Government Urged to Acquire Commanding Stake at Vale
Jakarta. The Indonesian government has been advised to persist in its efforts to acquire a controlling stake in nickel mining company Vale Indonesia, which has been operating in the country since 1968.
The government using state-owned mining holdings MIND ID plans to acquire an additional 14 percent stake in Vale Indonesia, a unit of Toronto-based Vale Base Metals. This would increase the government's total ownership to 34 percent.
While the increased stake will allow MIND ID to appoint more commissioners to Vale, it will not grant decision-making power in areas such as project selection, dividend payout, or capital structure, according to Selly Adriatika, MIND ID's institutional relations division head.

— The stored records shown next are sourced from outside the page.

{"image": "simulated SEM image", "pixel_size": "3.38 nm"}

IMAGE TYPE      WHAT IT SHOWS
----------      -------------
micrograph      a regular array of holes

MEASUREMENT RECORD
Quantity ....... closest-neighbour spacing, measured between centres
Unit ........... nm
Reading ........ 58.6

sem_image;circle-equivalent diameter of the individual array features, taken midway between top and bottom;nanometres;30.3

"The additional 14 percent stake in Vale Indonesia … won’t add any strategic value to MIND ID," Selly was quoted by Investor Daily newspaper as saying on Tuesday.
Energy and Mineral Resources Minister Arifin Tasrif said last weekend Vale initially had been asked to divest another 11 percent stake to the government, ensuring majority ownership by local shareholders. However, this was later increased to 14 percent.
The current ownership structure of Vale Indonesia is as follows: Vale Canada Limited holds 43.79 percent, MIND ID holds 20 percent, community members hold 20.49 percent, and Sumitomo Metal Mining Co. Ltd. holds 15.03 percent.
Mining industry analyst Ferdy Hasiman criticized the government's policy of compromise in this matter.
"Raising ownership to 34 percent cannot be regarded as a compromise. [The government] managed to acquire at least 51 percent of the stake in Freeport, it must do the same with Vale. And it’s mandated by the constitution, not by the president," Ferdy told the newspaper. "MIND ID must enter Vale wearing a badge of pride as a state-owned company."
Vale Indonesia operates a significant mining block in East Luwu Regency, South Sulawesi, and was granted a concession extension by the government in January 1996. The concession is set to expire on Dec. 28, 2025.
It reported a net profit of $98.1 million for the first quarter of the year, more than tripled from the previous quarter.